Just about everyone and their mother loves Mario Kart 8 Deluxe. As of Dec. 31, 2021, the game has sold a whopping 43.3 million units, meaning just about 50% of Switch owners have it in some capacity. Nintendo has seen such success that five years after its initial launch, they’re releasing DLC for it. But before the new tracks arrive, bringing with them some Coconut Mall goodness among other things, the question must be asked: which Mario Kart tracks are the best?
Trying to rank all 48 current courses within Mario Kart 8 Deluxe was a challenge. In order to be as scientifically accurate as possible, I played each course, ranked them with a tier system, and then compared my list with those of multiple friends. This Top 10 was forged in the crucible of heated, passionate arguments and many tense races. Peer reviewed and edited, Paste presents the unequivocal best tracks in the base game of Mario Kart 8 Deluxe.
Mind the gap as you barrel through the underground, wreaking havoc on the racers and passengers around you. The course itself is rather simple, as players careen through the subway itself, dodging green shells and trains alike in their race to their finish. The upbeat music makes the travel experience feel like a breeze, transforming into a leg-bumping groove underground. Although one must question the design of a circular subway station, every visit to Super Bell Subway is certainly worth the fare.
It’s all about the Kong, baby. Originating in Mario Kart 7, DK Jungle lets racers go bananas in the jungle. It’s a sightseeing tour you don’t want to skip: on your left, notice the anthropomorphic drums, while on your right is a centuries old temple with a statue to the almighty banana. Sporting such effortless diversity of views, one of the best (and most difficult) shortcuts in the game, and a fantastic remix of Donkey Kong Country 2’s bonus theme, this is one trip you don’t want to miss.
The Ewoks could take a lesson from the Shy Guys, who have created an entire village within the trees, one that even sports a race track. Climbing up the side of trees so tall they make the Redwoods seem short, this track utilizes the game’s anti-gravity mechanic better than most. The clever design mixes in some difficult twists and turns, forcing players to master the drift before attempting to set foot in the forest. All I’m saying is the song has Shy Guys singing in the background. How can you not like that?
Possibly one of the more unpopular picks for the list, the SNES Rainbow Road is not for everyone. The angular design of the original Super Mario Kart demands exact performances from the racers. But nothing feels better than confidently conquering the course after races and races of practice. The vibrant rainbow colors and the electric music provide a steady pulse of energy that makes this already short track feel even shorter, but it’s a blast of fun that never overstays its welcome.
Royal Raceway is the quintessential Mario Kart track; no turns are too difficult and nothing ever feels too gimmicky. The track doesn’t ask much from the player except to try their best and drive along to some smooth funk, enjoying the sights of the Mushroom Kingdom along the way. It is a mainstay from the series since Mario Kart 64, and Mario Kart 8’s redesign made it a beautiful joyride. It’s just a classic, and sometimes that’s not a bad thing.

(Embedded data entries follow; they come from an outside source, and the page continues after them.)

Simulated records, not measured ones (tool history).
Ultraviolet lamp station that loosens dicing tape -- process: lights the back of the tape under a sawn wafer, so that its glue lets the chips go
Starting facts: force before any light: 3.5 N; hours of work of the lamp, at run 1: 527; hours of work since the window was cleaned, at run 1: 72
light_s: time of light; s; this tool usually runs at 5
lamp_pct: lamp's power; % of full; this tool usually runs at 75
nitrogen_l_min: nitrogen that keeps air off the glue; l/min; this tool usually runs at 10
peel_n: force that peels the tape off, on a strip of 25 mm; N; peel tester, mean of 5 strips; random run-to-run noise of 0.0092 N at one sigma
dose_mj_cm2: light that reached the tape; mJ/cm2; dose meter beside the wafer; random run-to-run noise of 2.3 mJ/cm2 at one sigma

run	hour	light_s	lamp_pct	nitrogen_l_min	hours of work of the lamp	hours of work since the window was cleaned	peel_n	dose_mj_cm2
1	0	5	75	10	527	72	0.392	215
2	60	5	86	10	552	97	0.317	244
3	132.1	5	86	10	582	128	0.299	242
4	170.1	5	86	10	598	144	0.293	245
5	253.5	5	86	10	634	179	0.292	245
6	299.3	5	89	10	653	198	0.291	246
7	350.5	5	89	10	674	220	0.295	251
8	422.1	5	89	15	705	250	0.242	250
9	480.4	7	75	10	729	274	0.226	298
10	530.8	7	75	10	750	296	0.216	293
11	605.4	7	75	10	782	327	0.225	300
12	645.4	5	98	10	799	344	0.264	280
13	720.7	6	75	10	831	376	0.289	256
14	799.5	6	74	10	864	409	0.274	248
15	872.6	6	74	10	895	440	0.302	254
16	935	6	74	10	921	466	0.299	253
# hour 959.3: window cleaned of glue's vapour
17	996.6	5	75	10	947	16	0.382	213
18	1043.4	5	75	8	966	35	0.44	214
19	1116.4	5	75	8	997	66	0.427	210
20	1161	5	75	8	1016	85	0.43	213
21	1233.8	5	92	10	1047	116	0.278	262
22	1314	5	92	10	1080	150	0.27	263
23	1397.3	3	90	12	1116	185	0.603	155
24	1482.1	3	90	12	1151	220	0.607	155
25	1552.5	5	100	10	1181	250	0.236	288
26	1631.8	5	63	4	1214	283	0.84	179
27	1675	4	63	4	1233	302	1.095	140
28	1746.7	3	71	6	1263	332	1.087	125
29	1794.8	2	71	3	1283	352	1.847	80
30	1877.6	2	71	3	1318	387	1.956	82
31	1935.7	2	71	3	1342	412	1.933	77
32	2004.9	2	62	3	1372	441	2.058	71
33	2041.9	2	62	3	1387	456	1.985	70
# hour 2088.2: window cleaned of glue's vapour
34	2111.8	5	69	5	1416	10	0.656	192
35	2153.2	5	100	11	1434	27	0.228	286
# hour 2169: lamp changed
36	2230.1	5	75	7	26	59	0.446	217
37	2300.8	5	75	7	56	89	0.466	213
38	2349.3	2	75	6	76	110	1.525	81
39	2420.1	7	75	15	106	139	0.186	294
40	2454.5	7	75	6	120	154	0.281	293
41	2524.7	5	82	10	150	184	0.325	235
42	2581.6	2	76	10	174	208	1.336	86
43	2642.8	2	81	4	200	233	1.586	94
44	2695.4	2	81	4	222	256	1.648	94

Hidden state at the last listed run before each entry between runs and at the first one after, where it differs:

Good day sunshine! Toad Harbor welcomes you to the Mushroom Kingdom’s chillest port town, one full of tradeships, a farmers market, and Toad trolleys. Although it’s in a relatively easy cup, Toad Harbor tempts players with simple and effective shortcuts, providing a thrill of achievement each time you get that much further ahead of the competition. It’s a nice reminder that there indeed is industry within the Mario world, they just take some days off to allow the famous plumber and his friends to race around.
If Nintendo is going to continue to ignore the F-Zero series, at least they gave us Big Blue as both an incredible homage to the series and one of the best courses in Mario Kart 8. A rollicking rock riff accompanies players zooming down the highway; the course itself is so long that it’s split into three parts rather than three complete laps. Each section surpasses the past, providing the player with a sense of speed unlike any other track within the game. We may not be playing as Captain Falcon, but for a beautiful brief moment, we can feel like we are.
Okay okay hear me out: It’s a volcano and it grumbles. What’s not to love? The tight turns, plethora of pathways, and the foreboding dark and dank atmosphere help make the track memorable. Any track can have those things, but Grumble Volcano has something else special: it falls apart. It may be hard to notice when cruising in first place, but the longer you stay on the track, the more it crumbles beneath your wheels. Gorges gape throughout the track while the safe (if slow) corners collapse, demanding precision of any racer who doesn’t want to go wheels first into the boiling magma. There’s simply nothing else like it.
Howdy partner and fall in line, it’s time for a drive through of the world famous Wario’s Gold Mine. An essential course from Mario Kart Wii, it’s no pun to say that this track shines. The revitalized course design incorporates the anti-gravity so beautifully, you start to wonder how it ever existed without it. The track feels like a rollercoaster: plucky country-yolk music blasts while Shy Guys chanting along all the live-long day, minecarts that give you an essential boost of speed, and one of the more easily obtained short-cuts within the game make the track worthy of its place in the community.
Could it be any other? Another straight-through course, the snowy Mount Wario provides the ultimate backcountry driver experience. Jump out of the plane and kart down the mountain side as fast as possible; whoosh past waterfalls, fly through a forest, and mow down moguls to take first place. Every bump, and there are plenty, perfectly poises players for tricks, providing speed boosts to propel you slightly closer to the head of the pack. The triumphant music gives order to the chaotic sensibilities of nature itself. Conquering the track isn’t an easy feat, but once you know it well, you’ll never want to go anywhere else.